Study: More evidence for ice on the moon

Recent studies suggest there may be a bit of water (frozen) near the moon’s poles. Photo courtesy NASA.

Radars scans suggest shaded polar regions may hold patches of ice

By Summit Voice

SUMMIT COUNTY — Detailed radars scans of a crater near the moon’s South Pole add to the growing evidence that there may be remnants of water frozen as ice in shady cliffs and canyons.

The scans show that much as 5 to 10 percent of material, by weight, could be patchy ice, according to the team of researchers led by Bradley Thomson at Boston University’s Center for Remote Sensing.

The data came fro the Mini-RF radar on NASA’s Lunar Reconnaissance Orbiter, which did the first orbital radar measurements of Shackleton crater, a high-priority target for future exploration.

The observations indicate an enhanced radar polarization signature, which is consistent with the presence of small amounts of ice in the rough inner wall slopes of the crater. Thomson and his colleagues reported the findings in a paper recently published in the journal Geophysical Research Letters.

“These terrific results from the Mini-RF team contribute to the evolving story of water on the moon,” said project scientist John Keller of NASA’s Goddard Space Flight Center in Greenbelt, Md. “Several of the instruments on LRO have made unique contributions to this story, but only the radar penetrates beneath the surface to look for signatures of blocky ice deposits.”

“The interior of this crater lies in permanent shadow and is a ‘cold trap’—a place cold enough to permit ice to accumulate,” ssaid Mini-RF’s principal investigator Ben Bussey, of the Johns Hopkins University Applied Physics Laboratory in Laurel, Md. “The radar results are consistent with the interior of Shackleton containing a few percent ice mixed into the dry lunar soil.”

These findings support the long-recognized possibility that areas of permanent shadow inside polar impact craters are sites of the potential accumulation of water. Numerous lines of evidence from recent spacecraft observations have revised the view that the lunar surface is a completely dry, inhospitable landscape.

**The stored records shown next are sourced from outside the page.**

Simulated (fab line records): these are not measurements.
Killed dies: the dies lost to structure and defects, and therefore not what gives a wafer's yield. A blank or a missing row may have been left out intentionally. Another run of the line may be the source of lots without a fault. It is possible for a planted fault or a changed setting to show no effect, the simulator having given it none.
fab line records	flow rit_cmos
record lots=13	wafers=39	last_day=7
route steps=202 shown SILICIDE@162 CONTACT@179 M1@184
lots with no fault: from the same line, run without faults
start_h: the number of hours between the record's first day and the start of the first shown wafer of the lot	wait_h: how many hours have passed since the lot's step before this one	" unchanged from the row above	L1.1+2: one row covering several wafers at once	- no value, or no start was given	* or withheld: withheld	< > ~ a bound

Thin films of water and hydroxyl have been detected across the lunar surface using several space-borne near-infrared spectrometers. Additionally, orbital neutron measurements indicate elevated levels of near‐surface hydrogen in the polar regions; if in the form of water, this hydrogen would represent an average ice concentration of about 1.5 percent by weight in the polar regions.

The Shackleton findings are consistent with data gathered after a controlled impact in another permanently shadowed polar region near the lunar South Pole, which revealed evidence for water in the plume kicked up by its impact.

A radar instrument flown on India’s Chandrayaan-1 spacecraft in 2009 found evidence for ice deposits in craters at the lunar North Pole. Measurements of the albedo (surface reflectance) inside Shackleton crater using LRO’s laser altimeter and far‐ultraviolet detector are also consistent with the presence of a small amount of ice.

“Inside the crater, we don’t see evidence for glaciers like on Earth,” said Thomson. “Glacial ice has a whopping radar signal, and these measurements reveal a much weaker signal consistent with rugged terrain and limited ice.”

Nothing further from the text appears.